Goat vs GOAT

The recent episode of Survivor gave me food for thought in a few different categories (including yesterday’s post about hide-and-seek vs sardines). My other pondering that emerged from this episode–and Survivor in general–is: Why do we use the terms goat and GOAT to mean nearly opposite thing?

A “goat” as it’s most often used in Survivor is someone you hope to take to the end because they’re not going to get any support from the jury. It’s kind of like a “scapegoat,” but you’re not blaming them for anything. They’re just not winner-material.

However, GOAT is also an acronym that means “greatest of all time”. It’s often used to describe athletes at the top of their game.

So…almost entirely different definitions for terms that sound exactly the same when said outloud. It seems like GOAT, as an acronym, would be more difficult to change, so why not select another animal than a goat for the other word? What’s an animal you’re happy to have with you but doesn’t attract much praise? A donkey?

4 thoughts on “Goat vs GOAT”

  1. Ok, so I like the creativity you have here, however, donkey won’t quite work. I’ve seen donkey used two different ways to refer to people, either as a jackass, or by Gordon Ramsay to call someone a moron. I want to present a better term as a gamer:

    A sheep.

    It’s a relatively unassuming animal, it’s not out there making the hero plays, and I’m certainly not trading any stone for them.

    Reply
    • A sheep already has some nigh-on universal (in North American culture) meaning already though – someone who is passive, a follower, and doesn’t cause trouble or question things.

      That’s not descriptive of what people mean by goat in Survivor. Several of the most well-known goats where loud, annoying, and disruptive. They didn’t have much social pull and nobody liked them, but they were anything but sheep.

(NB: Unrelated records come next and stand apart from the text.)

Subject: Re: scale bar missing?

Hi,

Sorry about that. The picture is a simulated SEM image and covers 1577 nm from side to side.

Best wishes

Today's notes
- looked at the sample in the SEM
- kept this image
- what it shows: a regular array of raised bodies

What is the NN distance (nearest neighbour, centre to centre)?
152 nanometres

      That said, I agree with the confusion. I don’t follow competitive sports much, and so I encountered the survivor “goat” before the GOAT acronym worked its way into competitive board gaming and e-sports, and it defintiely made a few perspectives seem confusing at first.

      Reply
      • That’s a good point about “sheep” being associated with a passive follower (though that’s often in line with the Survivor meaning of the word).